Malaysian Prime Minister Mahathir Mohamad arrives in China today, his first visit to the country as premier after 17 years.
During the five-day visit, he will meet top Chinese leaders, including President Xi Jinping and Premier Li Keqiang, as well as business leaders in Hangzhou and Beijing.
His packed itinerary includes a visit to the headquarters of tech giant Alibaba and carmaker Geely in Hangzhou, and meetings with Chinese leaders in Beijing.
The visit has been billed by both nations as a chance to reset and recalibrate their bilateral relationship after Tun Dr Mahathir's Pakatan Harapan (PH) government took power in May.
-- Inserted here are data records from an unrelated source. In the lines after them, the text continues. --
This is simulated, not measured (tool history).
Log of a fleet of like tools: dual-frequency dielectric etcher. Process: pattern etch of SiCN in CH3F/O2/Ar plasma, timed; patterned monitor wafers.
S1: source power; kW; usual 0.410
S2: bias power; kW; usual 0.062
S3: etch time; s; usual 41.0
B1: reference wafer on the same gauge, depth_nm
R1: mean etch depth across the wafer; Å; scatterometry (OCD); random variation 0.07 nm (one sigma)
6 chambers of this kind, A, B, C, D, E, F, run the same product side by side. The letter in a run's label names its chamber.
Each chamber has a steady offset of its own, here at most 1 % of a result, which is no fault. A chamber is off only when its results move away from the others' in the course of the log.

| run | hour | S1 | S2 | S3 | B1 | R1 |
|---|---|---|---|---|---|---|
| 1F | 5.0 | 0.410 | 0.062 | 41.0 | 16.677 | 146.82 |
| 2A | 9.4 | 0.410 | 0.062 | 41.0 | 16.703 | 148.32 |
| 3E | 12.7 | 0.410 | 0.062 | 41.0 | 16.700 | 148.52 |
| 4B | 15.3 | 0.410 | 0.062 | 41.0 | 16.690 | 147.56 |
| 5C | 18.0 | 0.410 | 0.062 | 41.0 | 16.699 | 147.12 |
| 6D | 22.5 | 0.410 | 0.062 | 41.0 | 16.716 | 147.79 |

In an interview with Xinhua news agency published yesterday, Dr Mahathir said ties with China were very important and his new government wanted "close relations" with its bigger neighbour.
He added that his views on China remain unchanged from his first stint as prime minister from 1981 to 2003, and he believed both countries would be able to solve their differences amicably.
The Malaysian Foreign Ministry, in a statement yesterday, called the visit "a new milestone in the consolidation of bilateral ties", and said it would set new strategic pillars to boost future bilateral cooperation.
China's Ambassador to Malaysia Bai Tian, in a commentary in the official People's Daily on Wednesday, said bilateral ties stood at a "new historical starting point".
NOT ON A CRUSADE
At the end of the day, Mahathir is not embarking on an anti-Chinese crusade. It does not serve his objectives to improve local governance and boost the local economy.
MR LYE LIANG FOOK, ISEAS - Yusof Ishak Institute senior fellow. Dr Mahathir, he said, will likely ask for the Chinese projects to be reviewed - either for costs to be trimmed or their scale reduced.
Before the PH coalition ousted the Umno-led Barisan Nasional from power, it accused the then ruling party of selling out national interests in its dealings with China's government and corporate sector.
The visit - Dr Mahathir's longest official overseas trip since he became premier in May - is indicative of China's primacy in Malaysia's foreign policy calculations, and the importance Malaysia is attaching to the breadth and sensitivity of this "reset" in ties, said experts.
Before the start of the visit, Dr Mahathir sent emissaries to engage China, in what were seen as moves to reassure Beijing. Among them were key adviser and corporate titan Robert Kuok, and trusted lieutenant Daim Zainuddin, who heads the government's advisory council.
Tun Daim went to Beijing to begin talks on unwinding two billion-dollar deals signed by the previous administration.
The US$20 billion (S$27.5 billion) East Coast Rail Link (ECRL) project and a contract to build two gas pipelines worth US$2.3 billion made headlines after Malaysia questioned the cost. The two projects, now suspended, will be on the agenda although Dr Mahathir has hinted at some flexibility.
"We don't think they are viable. If we can, we would like to just drop the projects but if that cannot be done, we will have to postpone them," he told Associated Press in an interview this week.
The ECRL is part of China's ambitious Belt and Road Initiative (BRI), and Beijing is unlikely to agree to its cancellation.
In the Xinhua interview, Dr Mahathir said his government welcomed foreign investment, especially those that bring in capital, technologies and employment opportunities for Malaysians.
ISEAS - Yusof Ishak Institute senior fellow Lye Liang Fook said Dr Mahathir will likely ask for a review of the Chinese projects - either for costs to be trimmed or their scale reduced. Such an outcome would allow him to say that he has improved governance or oversight of these mega projects, Mr Lye said.
"At the end of the day, Mahathir is not embarking on an anti-Chinese crusade. It does not serve his objectives to improve local governance and boost the local economy."
Dr Rais Hussin, who is the chief strategist for Parti Pribumi Bersatu Malaysia - Dr Mahathir's party-said the government is against corruption, and not China.
"There are no Cabinet ministers in Malaysia who, to date, oppose the BRI... They just want it to be more accountable and transparent to prevent any insidious corruption," he said.
But Associate Professor Li Mingjiang, from the S. Rajaratnam School of International Studies, said it was not likely that China would make immediate concessions to Malaysia.
"It would set a bad precedent - that if there are problems with BRI projects, countries can just take a step back and renegotiate," he said.